Answer to the question of @vrushalibhokare : If anyone is stuck with the same error this could be caused when using special parameters in the training script (for example --dst_coefficient_count 20 --window_size_ms 20) and not using the same parameters in the other scripts. Using the same sizes in all scripts should lead to correct behaviour.
Hi, Could you share the commands/python calls used to generate the ds_cnn_weights.h file in \Deployment\Source\NN\DS_CNN? :)
I am assuming one can use one of the pretrained models, either DS_CNN_L.pb/M/or S, in \Pretrained_models\DS_CNN to get the values of this header file?

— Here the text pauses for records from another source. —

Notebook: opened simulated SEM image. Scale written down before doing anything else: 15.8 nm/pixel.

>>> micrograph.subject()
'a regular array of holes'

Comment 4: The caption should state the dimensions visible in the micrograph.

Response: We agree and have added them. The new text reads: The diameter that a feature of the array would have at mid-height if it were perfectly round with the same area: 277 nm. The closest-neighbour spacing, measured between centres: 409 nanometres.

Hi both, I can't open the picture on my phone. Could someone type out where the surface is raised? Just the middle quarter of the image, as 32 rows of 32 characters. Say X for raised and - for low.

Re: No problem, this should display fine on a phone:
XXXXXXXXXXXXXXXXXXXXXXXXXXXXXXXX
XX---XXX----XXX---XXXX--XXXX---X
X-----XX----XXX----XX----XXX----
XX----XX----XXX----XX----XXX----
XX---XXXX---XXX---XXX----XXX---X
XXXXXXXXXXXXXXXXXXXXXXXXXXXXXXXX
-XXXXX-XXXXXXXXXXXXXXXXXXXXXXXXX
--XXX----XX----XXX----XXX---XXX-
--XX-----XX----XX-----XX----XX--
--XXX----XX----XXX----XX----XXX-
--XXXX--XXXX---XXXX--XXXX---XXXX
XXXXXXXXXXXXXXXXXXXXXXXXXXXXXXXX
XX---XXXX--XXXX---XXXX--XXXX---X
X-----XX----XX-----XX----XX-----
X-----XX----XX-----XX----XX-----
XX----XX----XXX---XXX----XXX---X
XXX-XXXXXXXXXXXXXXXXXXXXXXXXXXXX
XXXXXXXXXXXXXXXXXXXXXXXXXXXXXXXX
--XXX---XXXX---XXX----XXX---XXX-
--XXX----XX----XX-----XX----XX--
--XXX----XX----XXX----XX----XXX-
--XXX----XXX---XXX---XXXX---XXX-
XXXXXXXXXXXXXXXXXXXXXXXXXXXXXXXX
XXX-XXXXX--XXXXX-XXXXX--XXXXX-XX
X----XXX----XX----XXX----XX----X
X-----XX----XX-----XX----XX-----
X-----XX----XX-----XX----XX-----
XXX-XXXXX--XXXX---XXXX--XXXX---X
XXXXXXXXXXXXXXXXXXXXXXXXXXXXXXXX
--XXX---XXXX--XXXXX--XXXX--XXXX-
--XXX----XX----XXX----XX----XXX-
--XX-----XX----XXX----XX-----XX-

I was looking at this page: https://github.com/ARM-software/ML-KWS-for-MCU/blob/master/Deployment/Quant_guide.md, but since the description is about DNN, I think I'm not understanding the ACT_MAX settings, when calling "python quant_test.py --model_architecture ds_cnn --model_size_info 5 64 10 4 2 2 64 3 3 1 1 64 3 3 1 1 64 3 3 1 1 64 3 3 1 1 --dct_coefficient_count 10 --window_size_ms 40 --window_stride_ms 20 --checkpoint work\DS_CNN\DS_CNN1\training\best\ds_cnn_8479.ckpt-2400 --act_max ???? {what does here?}
From this issue: https://github.com/ARM-software/ML-KWS-for-MCU/issues/53, it looks like one would need 12 act_max values. Can you provide the values used to generate the values in ds_cnn_weights.h?
I also see fold_batchnorm.py, but not sure if that is required or not to get these values?
Thanks!